Date: Mon, 11 Oct 1999 12:33:06 -0500
From: Dan Baker <dtbaker_@busprod.com>
Subject: Re: Question: How do I get the length of a string in PERL?
Message-Id: <38021F52.4463F428@busprod.com>



Zak Keith wrote:
> 
> Question: How do I get the length of a string in PERL?
--------------
http://www.perl.com/CPAN-local/doc/FAQs/FAQ/PerlFAQ.html

is a great place to start for online docs.

Dan


------------------------------

Date: Mon, 11 Oct 1999 10:31:52 -0700
From: lr@hpl.hp.com (Larry Rosler)
Subject: Re: Question: How do I get the length of a string in PERL?
Message-Id: <MPG.126bbedfa044db0398a06c@nntp.hpl.hp.com>

In article <7tt5bu$bsb$1@cubacola.tninet.se> on Mon, 11 Oct 1999 
19:01:40 +0200, Zak Keith <x@x.com> says...
> Question: How do I get the length of a string in PERL?
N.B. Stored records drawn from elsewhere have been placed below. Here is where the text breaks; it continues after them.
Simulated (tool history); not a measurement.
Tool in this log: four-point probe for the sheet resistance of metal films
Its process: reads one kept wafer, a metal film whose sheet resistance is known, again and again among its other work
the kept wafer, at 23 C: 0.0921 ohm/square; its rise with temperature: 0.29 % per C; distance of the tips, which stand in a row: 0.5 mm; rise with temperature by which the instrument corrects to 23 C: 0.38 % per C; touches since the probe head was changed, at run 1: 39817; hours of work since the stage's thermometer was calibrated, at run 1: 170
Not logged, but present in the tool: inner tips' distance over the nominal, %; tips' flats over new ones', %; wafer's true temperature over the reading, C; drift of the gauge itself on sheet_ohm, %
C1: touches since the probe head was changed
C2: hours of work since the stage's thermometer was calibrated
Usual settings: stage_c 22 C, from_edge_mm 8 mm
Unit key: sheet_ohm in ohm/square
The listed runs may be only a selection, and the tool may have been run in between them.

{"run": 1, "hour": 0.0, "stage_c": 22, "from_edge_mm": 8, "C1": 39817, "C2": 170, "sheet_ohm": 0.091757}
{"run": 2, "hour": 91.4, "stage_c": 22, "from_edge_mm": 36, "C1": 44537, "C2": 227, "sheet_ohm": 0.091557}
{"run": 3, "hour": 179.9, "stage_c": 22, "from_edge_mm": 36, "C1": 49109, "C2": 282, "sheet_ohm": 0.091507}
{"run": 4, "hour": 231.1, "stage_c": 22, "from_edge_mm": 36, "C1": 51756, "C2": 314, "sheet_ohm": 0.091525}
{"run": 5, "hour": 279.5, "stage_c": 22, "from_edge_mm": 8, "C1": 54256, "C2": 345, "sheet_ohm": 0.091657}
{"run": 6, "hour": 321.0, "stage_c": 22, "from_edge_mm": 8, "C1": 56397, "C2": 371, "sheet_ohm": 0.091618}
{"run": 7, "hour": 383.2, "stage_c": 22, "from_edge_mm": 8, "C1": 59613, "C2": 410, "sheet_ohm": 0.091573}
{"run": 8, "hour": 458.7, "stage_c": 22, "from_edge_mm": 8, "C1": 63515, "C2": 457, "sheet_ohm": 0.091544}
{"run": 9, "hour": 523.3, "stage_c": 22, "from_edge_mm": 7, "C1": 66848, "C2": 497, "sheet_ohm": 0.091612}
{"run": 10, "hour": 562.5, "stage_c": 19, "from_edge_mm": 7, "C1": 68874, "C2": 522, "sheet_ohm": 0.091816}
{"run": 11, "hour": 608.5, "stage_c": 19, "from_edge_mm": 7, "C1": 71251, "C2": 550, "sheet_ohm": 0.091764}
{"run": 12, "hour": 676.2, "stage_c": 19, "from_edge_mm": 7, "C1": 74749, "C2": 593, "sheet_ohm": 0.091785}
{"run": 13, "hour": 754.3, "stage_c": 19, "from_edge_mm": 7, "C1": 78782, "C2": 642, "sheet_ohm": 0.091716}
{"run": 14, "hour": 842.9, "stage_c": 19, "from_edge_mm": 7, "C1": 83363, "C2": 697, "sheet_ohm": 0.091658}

The Perl language has many builtin functions that respond to common 
programming needs.

At the command line, type `perldoc perlfunc` to see the documentation of 
these functions.

Then type `perldoc -f length`, and guess what you will find?

-- 
(Just Another Larry) Rosler
Hewlett-Packard Laboratories
http://www.hpl.hp.com/personal/Larry_Rosler/
lr@hpl.hp.com


------------------------------

Date: Mon, 11 Oct 1999 13:44:42 -0400
From: Wayne Collins <wcollins@cableworks.org>
Subject: Re: Question: How do I get the length of a string in PERL?
Message-Id: <38022209.F41AEBFF@cableworks.org>

This is a multi-part message in MIME format.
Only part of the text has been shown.